In analyzing whether you need to register your out of state company into a state where you do business or own property it is helpful to understand two things: First, what does the state I’m looking to do business in require of out of state companies; and Second, what is the penalty for failure to comply.

When Do I Need to Register Foreign?

First, a survey of a few state statutes on foreign registration of out of state companies shows that the typical requirement for when an out of state company must register foreign into another state is when the out of state company is deemed to be “transacting business” into the other state. So, the next question is what constitutes “transacting business”? The state laws vary on this but here are some examples of what constitutes “transacting business” for purposes of foreign registration filings.

  1. Employees or storefront located in the foreign registration state.
  2. Ownership of real property that is leased in the foreign registration state. Note that some states (e.g. Florida) state that ownership of property by an out of state LLC does not by itself require a foreign registration (e.g. a second home or maybe land) but if that property was rented then foreign registration is required.

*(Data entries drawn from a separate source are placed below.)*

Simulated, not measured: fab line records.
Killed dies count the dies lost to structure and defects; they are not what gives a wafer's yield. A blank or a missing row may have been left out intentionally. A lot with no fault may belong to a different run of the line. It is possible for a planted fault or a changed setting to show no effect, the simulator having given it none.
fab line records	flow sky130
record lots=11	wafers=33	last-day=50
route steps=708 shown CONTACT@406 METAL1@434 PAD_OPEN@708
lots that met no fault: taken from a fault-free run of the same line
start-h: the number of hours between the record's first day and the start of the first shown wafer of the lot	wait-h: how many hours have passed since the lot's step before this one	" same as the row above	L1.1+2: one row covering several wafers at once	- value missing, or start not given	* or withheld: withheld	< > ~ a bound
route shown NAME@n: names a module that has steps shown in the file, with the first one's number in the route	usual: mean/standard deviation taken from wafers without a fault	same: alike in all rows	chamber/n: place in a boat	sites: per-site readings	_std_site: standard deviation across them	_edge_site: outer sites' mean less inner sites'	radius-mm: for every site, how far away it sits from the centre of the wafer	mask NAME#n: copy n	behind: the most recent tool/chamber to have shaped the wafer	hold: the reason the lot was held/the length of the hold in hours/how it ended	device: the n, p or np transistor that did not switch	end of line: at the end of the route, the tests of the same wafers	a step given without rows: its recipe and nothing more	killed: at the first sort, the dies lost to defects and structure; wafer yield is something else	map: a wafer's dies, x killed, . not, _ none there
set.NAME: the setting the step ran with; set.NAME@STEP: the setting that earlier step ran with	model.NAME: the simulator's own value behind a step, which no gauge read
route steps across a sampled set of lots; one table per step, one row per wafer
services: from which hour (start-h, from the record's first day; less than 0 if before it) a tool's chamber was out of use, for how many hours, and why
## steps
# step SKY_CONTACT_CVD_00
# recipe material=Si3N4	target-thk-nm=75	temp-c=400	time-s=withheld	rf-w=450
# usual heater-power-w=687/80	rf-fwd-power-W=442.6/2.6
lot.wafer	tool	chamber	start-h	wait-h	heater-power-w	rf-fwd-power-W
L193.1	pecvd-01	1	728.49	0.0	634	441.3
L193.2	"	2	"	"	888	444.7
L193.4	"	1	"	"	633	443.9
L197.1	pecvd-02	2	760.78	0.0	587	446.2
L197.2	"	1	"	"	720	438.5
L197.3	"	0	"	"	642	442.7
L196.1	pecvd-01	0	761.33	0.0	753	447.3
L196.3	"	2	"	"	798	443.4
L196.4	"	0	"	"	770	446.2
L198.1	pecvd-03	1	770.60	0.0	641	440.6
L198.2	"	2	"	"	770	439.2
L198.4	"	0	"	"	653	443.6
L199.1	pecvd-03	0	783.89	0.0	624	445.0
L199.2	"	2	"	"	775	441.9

Here is an example of what does not typically constitute “transacting business” for foreign registration requirements.

  1. Maintaining a bank account in the state in question.
  2. Holding a meeting of the owners or management in the state in question.

So, in summary, the general rule is that transacting business for foreign registration requirements occurs when you make a physical presence in the state that results in commerce. Ask, do I have employees or real property in the state in question that generates income for my company? If so, you probably need to register. If not, you probably don’t need to register foreign. Note that there are some nuances between states and I’ve tried to generalize what constitutes transacting business so check with your attorney or particular state laws when in question.

What is the Penalty if I Don’t Register Foreign?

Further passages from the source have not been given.